Smith v. City of Bos.

Decision Date16 November 2015
Docket NumberCIVIL ACTION NO. 12-10291-WGY
Citation144 F.Supp.3d 177
Parties Bruce Smith, Paul Joseph, John M. Johnson, Robert Tinker, Martin Joseph, Kim Gaddy, Brian Keith Latson, Leighton Facey and Marwan Moss, Plaintiffs, v. City of Boston, Defendant.
CourtU.S. District Court — District of Massachusetts

Benjamin Weber, Harold L. Lichten, Lichten & Liss-Riordan, P.C., Stephen S. Churchill, Fair Work, P.C., Boston, MA, for Plaintiffs.

Amy E. Ambarik, Nicole I. Taub, Boston Police Department, John M. Simon, Kay H. Hodge, Geoffrey R. Bok, Stoneman, Chandler & Miller, Boston, MA, for Defendant.

FINDINGS OF FACT, RULINGS OF LAW, AND ORDER

YOUNG, D.J.

I. INTRODUCTION

In this action, ten black police sergeants (the Plaintiffs) employed by the Boston Police Department (the “Department”) brought suit against the City of Boston (“Boston” or the “City”) under Title VII of the Civil Rights Act of 1964, alleging that the multiple-choice examinations the Department administered in 2005 and 2008 to select which sergeants to promote to the rank of lieutenant had a racially disparate impact on minority candidates and were insufficiently job-related to pass muster under Title VII.1 The Plaintiffs also asserted a pendent claim under Massachusetts General Laws Chapter 151B (Chapter 151B).2 The City disputes that the exams had a disparate impact on minority candidates and claims that, even if they did, the exams were sufficiently job-related to survive a Title VII challenge.

This is a profoundly important case, one that evokes the finest of our nation's aspirations to give everyone equal opportunity and a fair shot. In deciding this case, the Court first emphasizes what this case is not about: this is not a case about conscious racial prejudice. Rather, the Plaintiffs' case is rooted in their allegation that the seemingly benign multiple-choice examination promotion process, while facially neutral, was slanted in favor of white candidates.
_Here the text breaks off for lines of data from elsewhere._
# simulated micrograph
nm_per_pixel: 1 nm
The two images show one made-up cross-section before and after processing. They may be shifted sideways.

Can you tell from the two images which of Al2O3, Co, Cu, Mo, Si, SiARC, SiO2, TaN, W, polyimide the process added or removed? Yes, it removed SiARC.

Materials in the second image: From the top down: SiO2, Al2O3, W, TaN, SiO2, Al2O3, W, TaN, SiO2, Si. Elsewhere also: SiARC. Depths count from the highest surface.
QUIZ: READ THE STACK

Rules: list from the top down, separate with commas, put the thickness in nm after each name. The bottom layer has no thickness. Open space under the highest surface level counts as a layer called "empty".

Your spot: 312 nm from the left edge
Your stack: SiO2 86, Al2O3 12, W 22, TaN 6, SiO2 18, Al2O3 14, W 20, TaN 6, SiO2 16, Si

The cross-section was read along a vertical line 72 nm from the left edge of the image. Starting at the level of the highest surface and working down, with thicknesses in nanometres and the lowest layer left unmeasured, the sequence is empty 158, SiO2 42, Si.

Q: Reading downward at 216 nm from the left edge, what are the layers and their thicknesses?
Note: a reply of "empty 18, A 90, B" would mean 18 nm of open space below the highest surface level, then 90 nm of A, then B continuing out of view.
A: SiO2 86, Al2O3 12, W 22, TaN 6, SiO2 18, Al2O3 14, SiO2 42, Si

The parties engaged in a ten-day bench trial and submitted exhaustive post-trial briefs. The long trial involved substantial and dense discussions of statistical analysis. Consequently, the decision that follows is admittedly complex, but its conclusion is simple: the Department's lieutenant-selection process—ranking candidates for promotion based on their scores on an exam administered in 2008 (2008 exam”)—had a racially disparate impact and was not sufficiently job-related to survive Title VII scrutiny. Accordingly, the Court imposes liability on the City.3

II. PROCEDURAL HISTORY

The Plaintiffs initiated this case in federal court in February 2012. Compl., ECF No. 1. Judge Tauro, to whom this case was originally assigned, dismissed without prejudice the claims of two of the Plaintiffs (John Johnson and Robert Tinker) for their failure to exhaust administrative remedies. Mem., ECF No. 28. Once this case was transferred to this Session on December 26, 2013, Mem., ECF No. 56, this Court denied the Plaintiffs' motion to reconsider the dismissal, Elec. Order, ECF No. 67, and subsequently denied without prejudice the Plaintiffs' motion to certify a class, Elec. Clerk's Notes, ECF No. 70. Two years of discovery ensued, followed by the virtually inevitable cross-motions for summary judgment. Def.'s Mot. Summ. J., ECF No. 89; Pls.' Mot. Summ. J., ECF No. 94. This Court denied summary judgment on all claims due to genuine disputes of material fact. Elec. Clerk's Notes, ECF No. 120. In December 2014, the Court ruled that the remaining eight Plaintiffs had no viable disparate impact liability claim arising from their taking the 2005 lieutenant promotional exam (the 2005 exam”) due to their failure to exhaust administrative remedies. Elec. Order, ECF No. 150. Although no longer formally the subject of this litigation, the Court did consider evidence regarding the 2005 exam for background and context in evaluating the 2008 exam.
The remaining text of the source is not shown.